Merge pull request #3558 from epage/libtest-json

Muscraft · web-flow · commit 309571f1db59 · 2024-02-12T08:12:08.000-07:00
eRFC: Iterate on and stabilize libtest's programmatic output
diff --git a/text/3558-libtest-json.md b/text/3558-libtest-json.md
@@ -0,0 +1,142 @@
+- Feature Name: `libtest-json`
+- Start Date: 2024-01-18
+- Pre-RFC: [Internals](https://internals.rust-lang.org/t/path-for-stabilizing-libtests-json-output/20163)
+- eRFC PR: [rust-lang/rfcs#3558](https://github.com/rust-lang/rfcs/pull/3558)
+- Rust Issue: [rust-lang/rust#0000](https://github.com/rust-lang/rust/issues/0000)
+
+# Summary
+[summary]: #summary
+
+This eRFC lays out a path for [stabilizing programmatic output for libtest](https://github.com/rust-lang/rust/issues/49359).
+
+# Motivation
+[motivation]: #motivation
+
+[libtest](https://github.com/rust-lang/rust/tree/master/library/test)
+is the test harness used by default for tests in cargo projects.
+It provides the CLI that cargo calls into and enumerates and runs the tests discovered in that binary.
+It ships with rustup and has the same compatibility guarantees as the standard library.
+
+Before 1.70, anyone could pass `--format json` despite it being unstable.
+When this was fixed to require nightly,
+this helped show [how much people have come to rely on programmatic output](https://www.reddit.com/r/rust/comments/13xqhbm/announcing_rust_1700/jmji422/).
+
+Cargo could also benefit from programmatic test output to improve user interactions, including
+- [Wanting to run test binaries in parallel](https://github.com/rust-lang/cargo/issues/5609), like `cargo nextest`
+- [Lack of summary across all binaries](https://github.com/rust-lang/cargo/issues/4324)

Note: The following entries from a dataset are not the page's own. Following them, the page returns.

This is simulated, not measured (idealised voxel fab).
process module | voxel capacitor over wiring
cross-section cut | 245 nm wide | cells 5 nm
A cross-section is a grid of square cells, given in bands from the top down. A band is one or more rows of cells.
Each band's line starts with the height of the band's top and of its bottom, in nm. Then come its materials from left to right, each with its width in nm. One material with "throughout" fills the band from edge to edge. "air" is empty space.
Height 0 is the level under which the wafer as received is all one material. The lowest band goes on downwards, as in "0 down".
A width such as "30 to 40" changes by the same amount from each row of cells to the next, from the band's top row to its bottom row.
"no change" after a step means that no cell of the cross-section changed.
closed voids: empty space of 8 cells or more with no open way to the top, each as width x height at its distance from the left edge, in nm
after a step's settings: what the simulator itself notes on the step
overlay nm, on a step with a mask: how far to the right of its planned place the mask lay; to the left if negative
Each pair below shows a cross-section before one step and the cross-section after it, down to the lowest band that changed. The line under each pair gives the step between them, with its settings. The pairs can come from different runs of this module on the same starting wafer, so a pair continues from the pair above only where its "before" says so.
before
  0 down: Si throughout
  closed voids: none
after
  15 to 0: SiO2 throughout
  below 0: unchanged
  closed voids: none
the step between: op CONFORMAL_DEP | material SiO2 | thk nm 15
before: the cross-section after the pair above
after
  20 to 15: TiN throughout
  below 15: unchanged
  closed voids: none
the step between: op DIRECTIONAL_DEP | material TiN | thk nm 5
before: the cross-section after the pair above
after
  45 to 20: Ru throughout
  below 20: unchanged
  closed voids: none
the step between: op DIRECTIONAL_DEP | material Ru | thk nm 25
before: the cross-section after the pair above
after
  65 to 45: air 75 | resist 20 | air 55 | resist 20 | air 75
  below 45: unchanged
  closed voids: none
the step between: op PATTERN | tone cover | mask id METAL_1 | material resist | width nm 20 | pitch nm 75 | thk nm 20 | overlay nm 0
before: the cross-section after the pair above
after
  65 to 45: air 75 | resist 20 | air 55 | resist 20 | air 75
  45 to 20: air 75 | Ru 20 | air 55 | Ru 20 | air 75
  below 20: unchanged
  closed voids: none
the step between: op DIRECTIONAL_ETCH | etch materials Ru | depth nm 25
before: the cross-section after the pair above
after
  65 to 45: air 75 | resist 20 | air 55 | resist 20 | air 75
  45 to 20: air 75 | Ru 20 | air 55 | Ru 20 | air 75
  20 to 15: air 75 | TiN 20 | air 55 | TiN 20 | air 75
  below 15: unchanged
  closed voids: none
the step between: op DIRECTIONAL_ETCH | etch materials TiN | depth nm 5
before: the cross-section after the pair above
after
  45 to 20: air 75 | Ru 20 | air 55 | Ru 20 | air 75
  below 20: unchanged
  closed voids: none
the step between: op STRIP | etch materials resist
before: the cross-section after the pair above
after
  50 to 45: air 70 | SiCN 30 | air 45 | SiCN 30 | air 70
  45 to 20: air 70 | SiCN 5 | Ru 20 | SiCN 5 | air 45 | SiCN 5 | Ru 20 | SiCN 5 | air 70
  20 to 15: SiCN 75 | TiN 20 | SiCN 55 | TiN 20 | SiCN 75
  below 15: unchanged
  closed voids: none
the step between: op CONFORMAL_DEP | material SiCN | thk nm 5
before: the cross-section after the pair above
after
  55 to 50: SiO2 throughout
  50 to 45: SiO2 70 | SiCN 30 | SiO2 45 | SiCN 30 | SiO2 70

+- [Noisy test output](https://github.com/rust-lang/cargo/issues/2832) (see also [#5089](https://github.com/rust-lang/cargo/issues/5089))
+- [Confusing command-line interactions](https://github.com/rust-lang/cargo/issues/1983) (see also [#8903](https://github.com/rust-lang/cargo/issues/8903), [#10392](https://github.com/rust-lang/cargo/issues/10392))
+- [Poor messaging when a filter doesn't match](https://github.com/rust-lang/cargo/issues/6151)
+- [Smarter test execution order](https://github.com/rust-lang/cargo/issues/6266) (see also [#8685](https://github.com/rust-lang/cargo/issues/8685), [#10673](https://github.com/rust-lang/cargo/issues/10673))
+- [JUnit output is incorrect when running multiple test binaries](https://github.com/rust-lang/rust/issues/85563)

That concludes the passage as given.